Two of New York’s finest contemporary string quartets have been showcased in the up-close Utzon Music series at Sydney Opera House in rapid succession, giving local music lovers a fascinating insight into the current culture of the “city that never sleeps”.

Last month, Brooklyn Rider showed why they have been dubbed a “rock star” ensemble with their Sydney Opera House debut recital in the Utzon Room. This week it was the turn of the JACK Quartet, who since they were founded in 2005 have been pushing the boundaries and presenting new works.

The GRAMMY-nominated foursome – violinists Christopher Otto and Austin Wulliman, violist John Pickford Richards and cellist Jay Campbell – lived up to their promise of “rewriting history, re-tuning our instruments, and playfully thumbing our noses at that great quartet tradition” in a programme of five works, culminating in the Australian premier of a 30-minute piece String Creatures written for them by Perth-born, Sydney-based composer Liza Lim.

JACK Quartet, Utzon Room, Sydney Opera House. Photo © Cassandra Hannagan

True to the vision of “rewriting history” the first half included arrangements of works from the Renaissance period, alongside pieces by contemporary US composers Johnny MacMillan and Amy Williams, both of which feature snatches of older works as an undercoat, much like a pentimento painting.
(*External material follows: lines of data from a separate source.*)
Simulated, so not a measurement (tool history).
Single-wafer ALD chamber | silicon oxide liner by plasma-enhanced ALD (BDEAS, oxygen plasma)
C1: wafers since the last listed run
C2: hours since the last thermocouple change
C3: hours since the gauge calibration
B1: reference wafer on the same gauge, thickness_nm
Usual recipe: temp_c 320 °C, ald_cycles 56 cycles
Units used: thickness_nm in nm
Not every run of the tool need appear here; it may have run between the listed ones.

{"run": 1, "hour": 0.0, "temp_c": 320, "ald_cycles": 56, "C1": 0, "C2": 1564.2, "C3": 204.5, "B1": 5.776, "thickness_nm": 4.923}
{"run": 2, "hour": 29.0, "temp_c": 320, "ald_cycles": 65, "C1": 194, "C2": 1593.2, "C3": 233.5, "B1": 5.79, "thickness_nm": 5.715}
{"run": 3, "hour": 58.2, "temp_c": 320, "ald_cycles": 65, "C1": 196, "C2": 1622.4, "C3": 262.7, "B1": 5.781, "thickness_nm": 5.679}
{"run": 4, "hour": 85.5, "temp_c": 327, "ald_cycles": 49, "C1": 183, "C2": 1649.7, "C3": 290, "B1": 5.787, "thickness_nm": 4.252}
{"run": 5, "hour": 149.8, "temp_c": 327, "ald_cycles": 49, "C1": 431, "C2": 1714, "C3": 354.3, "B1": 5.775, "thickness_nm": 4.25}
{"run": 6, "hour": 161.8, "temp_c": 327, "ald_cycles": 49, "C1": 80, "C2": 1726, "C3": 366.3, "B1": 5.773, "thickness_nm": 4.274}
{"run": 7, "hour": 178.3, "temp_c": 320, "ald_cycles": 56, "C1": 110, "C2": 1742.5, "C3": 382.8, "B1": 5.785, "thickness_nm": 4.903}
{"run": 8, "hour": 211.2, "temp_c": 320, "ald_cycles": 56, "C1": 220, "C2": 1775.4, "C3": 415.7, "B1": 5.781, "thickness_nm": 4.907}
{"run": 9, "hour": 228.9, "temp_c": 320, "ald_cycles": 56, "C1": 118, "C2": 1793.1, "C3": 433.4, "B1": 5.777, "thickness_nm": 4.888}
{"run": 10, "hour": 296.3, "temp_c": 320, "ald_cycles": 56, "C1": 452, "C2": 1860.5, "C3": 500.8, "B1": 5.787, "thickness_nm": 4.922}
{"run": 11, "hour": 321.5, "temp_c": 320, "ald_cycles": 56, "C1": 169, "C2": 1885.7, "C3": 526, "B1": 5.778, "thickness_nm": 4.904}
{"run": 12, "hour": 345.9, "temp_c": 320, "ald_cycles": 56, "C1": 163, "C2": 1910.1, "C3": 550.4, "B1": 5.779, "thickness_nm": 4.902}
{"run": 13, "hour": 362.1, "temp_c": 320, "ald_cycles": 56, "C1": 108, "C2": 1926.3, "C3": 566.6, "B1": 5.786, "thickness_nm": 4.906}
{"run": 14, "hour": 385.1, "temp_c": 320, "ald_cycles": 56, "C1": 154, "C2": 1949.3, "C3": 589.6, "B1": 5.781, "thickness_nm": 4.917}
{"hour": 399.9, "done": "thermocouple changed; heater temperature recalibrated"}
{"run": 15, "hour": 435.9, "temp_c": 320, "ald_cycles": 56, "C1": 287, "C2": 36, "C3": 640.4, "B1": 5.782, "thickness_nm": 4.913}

Both Italian theorist and composer Nicolà Vicentino (1511-75) and English organist Nathaniel Giles (1558-1633) were experimental in their day. Vicentino studied ancient Greek music theory and invented a microtonal harpsichord keyboard with 31 equal parts to the octave instead of the normal 12 used in western music.

Giles, on the other hand, experimented with variations of rhythms in his instrumental duo Miserere, which Otto adapted for quartet and which got the afternoon off to a bright start with violin and cello duetting over plucked rhythms – with the viola later taking up the lead role – building to a ceilidh-like abandon.

JACK Quartet, Utzon Room, Sydney Opera House. Photo © Cassandra Hannagan

Vicentino’s motet for four voices, Madonna il poco dolce, still sounds strange to modern ears trained to more conventional polyphony. His microtonal keyboard never caught on, and if you watch the YouTube video of Johannes Keller performing the piece on a modern reconstruction you can see that it was certainly unwieldy for anything above a gentle canter.

Williams was also inspired by Vicentino’s choral music for Tangled Madrigal, a work commissioned by JACK. Out of a patina of sliding insect sounds at the top of the fingerboard emerges a madrigal theme amid complex rhythmic shifts and pauses. Solo cadenza passages are thrown around after a yearning passage from Richards’ viola – first Campbell’s cello then Wulliman’s lead violin, accompanied by whiplike bow strokes then some manic agitated bowing by the ensemble.

MacMillan’s Songs from the Seventh Floor wanders in and out of the Renaissance, with elaborately ornamented figures one moment and atonal slides and pizzicato the next. It all accelerates to a joyful dance full of trills – all played with exceptional skill, including Campbell’s jaw-dropping use of two-bow cello, proving a chordal bass line to the piece.

Lim’s String Creatures emerged from workshops with the quartet in which the musicians had to learn the art of escape, having been literally tied to their instruments with string.

Experimental bowing techniques produce an extraordinary range of sounds and effects – some of them not pleasant, like the grinding opening moments and some harsh edge-of-the-teeth moments like chalk being dragged across a slate – while slides, driving rhythms then the slowing down with harmonics and accidentals all add up to a menagerie or aviary of calls from birds and insects.

At times Otto’s dragged bowing evoked Tuvan throat music, while at others the mewling of seagulls and the two-note call of the cuckoo can be heard.

This was an afternoon of outstanding musicianship and a programme which, in the first half, bestrode the ancient and modern worlds, while unleashing all the iconoclastic delights of today in the second.


JACK Quartet plays UKARIA Cultural Centre, Adelaide, 7 April, and Melbourne Recital Centre, 10 April.